Gale Huntington Preserves Songs of Whaling Era
By MARK ALAN LOVEWELL
E. Gale Huntington, the late Vineyard fisherman, farmer, school teacher and historian, is regarded as an icon in many circles, especially among folk musicians and those who are interested in maritime lore.
Though he died in 1993, Mr. Huntington's collection of sea chanteys - the 328-page Songs the Whalemen Sang - remains a landmark work, preserving the melodies of a bygone era and also giving insight into the lives of the whalemen of the 1700s and 1800s. It was first published in 1964, and has been out of print for years.
Now Mystic Seaport in Connecticut, the premiere East Coast maritime museum, has republished the book with the blessing of the author's daughter, Emily Huntington Rose.
Mr. Huntington's contribution to the history and music of this region is as significant as Alan Lomax's collection of American Ballads and Folk Songs, which has been republished many times.
In the whaling era, thousands of ships traveled the seas, principally hailing from New Bedford, Nantucket and Martha's Vineyard. The songs of that time are as valuable to understanding the region's maritime heritage as the old white clapboard homes of the whaling captains that stand on North Water street in Edgartown, or the scrimshaw that resides on museum shelves. They were borne of a life spent at sea; the men were often away from home for years at a time. To fill their day they told stories and sang songs.
Mr. Huntington wrote: "Music . . . was one of the very few real pleasures that the whalemen had. Often the food was very bad, sometimes the officers were cruel and brutal, and always the work was dangerous and hard. Add to that the fact that home and everything that home stood for might be thousands of miles, and years away, too, and you will see why most of the whalemen sang, and why some few of them recorded the songs that they sang and loved."
Many of the songs were work songs, used to bring the crew together to haul, pull or push something too big to manage without coordinated effort. Songs were used to bring up the anchor or to raise sail.

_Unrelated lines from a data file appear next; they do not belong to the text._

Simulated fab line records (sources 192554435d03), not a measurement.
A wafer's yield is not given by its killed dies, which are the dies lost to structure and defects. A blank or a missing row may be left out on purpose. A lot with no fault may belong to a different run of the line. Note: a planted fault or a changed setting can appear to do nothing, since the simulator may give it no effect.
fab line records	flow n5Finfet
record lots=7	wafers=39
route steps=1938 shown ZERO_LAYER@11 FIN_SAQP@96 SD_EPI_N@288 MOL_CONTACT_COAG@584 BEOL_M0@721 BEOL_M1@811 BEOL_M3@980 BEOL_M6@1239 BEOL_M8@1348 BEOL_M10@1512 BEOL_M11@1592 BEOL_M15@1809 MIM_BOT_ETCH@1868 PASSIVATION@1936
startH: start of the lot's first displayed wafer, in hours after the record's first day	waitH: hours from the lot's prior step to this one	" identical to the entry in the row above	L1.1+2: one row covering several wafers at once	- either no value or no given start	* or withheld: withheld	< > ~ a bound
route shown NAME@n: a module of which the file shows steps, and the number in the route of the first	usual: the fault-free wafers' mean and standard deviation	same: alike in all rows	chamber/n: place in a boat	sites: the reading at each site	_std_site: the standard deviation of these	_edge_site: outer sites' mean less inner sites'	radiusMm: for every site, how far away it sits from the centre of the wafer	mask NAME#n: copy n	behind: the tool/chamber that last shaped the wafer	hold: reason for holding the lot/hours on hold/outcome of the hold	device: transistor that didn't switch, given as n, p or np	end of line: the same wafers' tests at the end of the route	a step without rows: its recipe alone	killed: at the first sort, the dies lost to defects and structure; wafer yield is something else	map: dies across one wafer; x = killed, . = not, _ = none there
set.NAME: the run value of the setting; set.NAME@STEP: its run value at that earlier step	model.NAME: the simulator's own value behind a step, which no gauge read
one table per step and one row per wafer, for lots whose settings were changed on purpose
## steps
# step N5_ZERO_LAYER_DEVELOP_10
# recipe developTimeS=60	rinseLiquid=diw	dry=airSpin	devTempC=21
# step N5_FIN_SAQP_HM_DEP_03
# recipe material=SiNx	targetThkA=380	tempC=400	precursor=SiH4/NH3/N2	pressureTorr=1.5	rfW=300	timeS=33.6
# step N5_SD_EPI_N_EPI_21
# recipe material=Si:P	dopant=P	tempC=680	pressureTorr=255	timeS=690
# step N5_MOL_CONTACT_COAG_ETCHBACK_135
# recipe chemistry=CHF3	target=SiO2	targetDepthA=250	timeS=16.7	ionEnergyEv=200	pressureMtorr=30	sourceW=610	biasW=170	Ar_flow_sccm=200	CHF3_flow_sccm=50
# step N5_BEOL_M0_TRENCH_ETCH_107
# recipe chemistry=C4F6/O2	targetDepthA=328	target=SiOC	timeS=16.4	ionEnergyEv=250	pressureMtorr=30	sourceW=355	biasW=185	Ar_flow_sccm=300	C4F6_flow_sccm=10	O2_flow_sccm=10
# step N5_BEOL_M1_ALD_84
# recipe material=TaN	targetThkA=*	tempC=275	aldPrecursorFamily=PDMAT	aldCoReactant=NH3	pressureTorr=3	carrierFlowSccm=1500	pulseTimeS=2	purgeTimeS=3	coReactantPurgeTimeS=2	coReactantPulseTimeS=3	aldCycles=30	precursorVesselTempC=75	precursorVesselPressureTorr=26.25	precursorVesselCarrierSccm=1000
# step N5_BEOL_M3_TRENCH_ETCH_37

The new edition of Songs the Whalemen Sang includes an introduction by Rick Spencer, a chanteyman and member of the music staff of Mystic Seaport. In it, Mr. Spencer explains how Mr. Huntington's interest in sea chanteys was peaked. It begins:
"You hold in your hands the fruits of the labor of many other hands, as well as a marvelously interesting story. It begins, as many stories do, in the middle. The year was 1954. The place was Tisbury High School in the town of Vineyard Haven on the Island of Martha's Vineyard, Massachusetts. One of the teachers was in the habit of including local history in his lessons, and his students had taken an interest in the whaling heritage of the Island. A young woman in the class mentioned that her father had found the logbook of a whaleman in the local dump, and she offered to bring it to class.
"The teacher was Gale Huntington. The student was Joany Merry. The whaleman was Sam Mingo."
The introduction continues:
"Sam Mingo had begun his journal in 1879. . . . Sam was a Native-American from the Vineyard, and he had signed on the bark Andrew Hicks as the fourth mate for a two-year voyage in the Atlantic. He liked music, and in addition to his personal observations Sam included in his journal the lyrics to some of his favorite songs. Gale Huntington found the journal interesting, but he found the songs fascinating."
In the ensuing years Mr. Huntington gathered sea chanteys from whalemen's journals and log books, going through the collections of all the region's important maritime museums and libraries. In total, Mr. Huntington assembled 175 songs.
Some of the songs hit close to home. One, from the 1859 log of the whaling ship Ocean Rover, begins: "I will sing a little rhyme as I have a little time, about the meanest ship afloat in creation. Her name it is the Mitchell, from Edgartown did sail. And they fitted her out to go to Desolation."
The song refers to Desolation Island, an island near the Antarctic.
There are familiar folksongs within the book, such as The Lily of the West and The Pride of Kildare, considered popular standards among those who love Celtic music today. Mr. Huntington wrote that sailors of the world sang a lot of songs that were popular for the day; there is even a chapter called Parlor Songs That Went to Sea.
The new publishers have added an index which lists all the songs alphabetically by name, an improvement for the singer who is searching for a favorite.
And still: the story of Mr. Huntington's life and work is not finished. Years before she died, his wife Mildred Huntington gave a copy of an unpublished manuscript called The Gam to sea chantey singer Geoff Kaufman of New London, Conn. As a result of Mr. Kaufman's advocacy, Mystic Seaport now has promised to publish the book, considered a significant sequel to Songs the Whalemen Sang.
The value of books like these does not diminish with age - they increase. All of the works of Mr. Huntington, and those like him, give flesh and life to this community's forebears. The more this Island changes with the times, the more people ask about who was here before.
Vineyard sailors from these wooden ships traveled the world. They traveled to Hawaii, Alaska and New Zealand and everywhere in between. In the mid-1800s, the Vineyard was connected to the rest of the world more than most communities of the day. That story can be retold for generations to come.